Stimulus Watchdog Suggests Cloud for Gov Spending Site
Cloud computing should be the default home for any new governmentwide tracking system for federal spending, the chief of the independent stimulus spending oversight board told lawmakers Tuesday morning.
Migrating its website Recovery.gov to cloud-based storage in April 2010 allowed the Recovery Accountability and Transparency Board to operate more efficiently and to save a significant amount taxpayer money by not paying for unnecessary storage, the board's chairman Earl Devaney told members of the House Oversight Committee.
Cloud storage is essentially a mass of computer servers that customers buy space on -- paying only for the computer space they actually use, as with a utility. Recovery.gov is hosted on a public cloud owned by Amazon that is also open to the private sector. But companies, including Microsoft, have stood up government-only clouds.
"It allows you to be more flexible," Devaney said of cloud computing," to expand almost like an accordion. If you need to do more, you can do [it] quickly and you don't have to go out and buy more space and hire more people. It's a technology whose time has come."

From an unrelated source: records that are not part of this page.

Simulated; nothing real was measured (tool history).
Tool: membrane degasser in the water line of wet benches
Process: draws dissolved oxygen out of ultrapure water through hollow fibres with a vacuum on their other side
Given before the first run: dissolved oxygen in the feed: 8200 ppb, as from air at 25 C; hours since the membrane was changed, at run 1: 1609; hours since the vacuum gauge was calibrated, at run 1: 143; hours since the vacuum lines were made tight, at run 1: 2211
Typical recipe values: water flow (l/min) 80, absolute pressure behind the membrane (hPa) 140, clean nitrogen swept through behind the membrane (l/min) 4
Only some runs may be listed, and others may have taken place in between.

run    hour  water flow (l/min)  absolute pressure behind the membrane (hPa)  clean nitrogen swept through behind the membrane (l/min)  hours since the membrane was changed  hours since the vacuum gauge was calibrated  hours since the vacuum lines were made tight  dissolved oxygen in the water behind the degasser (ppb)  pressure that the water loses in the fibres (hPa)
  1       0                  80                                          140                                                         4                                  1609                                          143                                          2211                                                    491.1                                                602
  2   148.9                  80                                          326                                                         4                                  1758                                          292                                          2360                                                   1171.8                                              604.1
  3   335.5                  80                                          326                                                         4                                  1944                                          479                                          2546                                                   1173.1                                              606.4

House Oversight Chairman Darrell Issa, R-Calif., introduced legislation Monday to pull all federal spending reports onto a single website overseen by a single independent oversight board, following the recovery board model. Vice President Biden announced an executive order to do much the same thing just hours later.
Issa stressed during Monday's hearing that he doesn't believe his vision is significantly different from the White House's and that he plans to cooperate with the White House on the project, not compete.
This post was corrected to reflect the fact that the Recovery Accountability and Transparency Board is an independent body. The original version referred to it as a White House oversight board.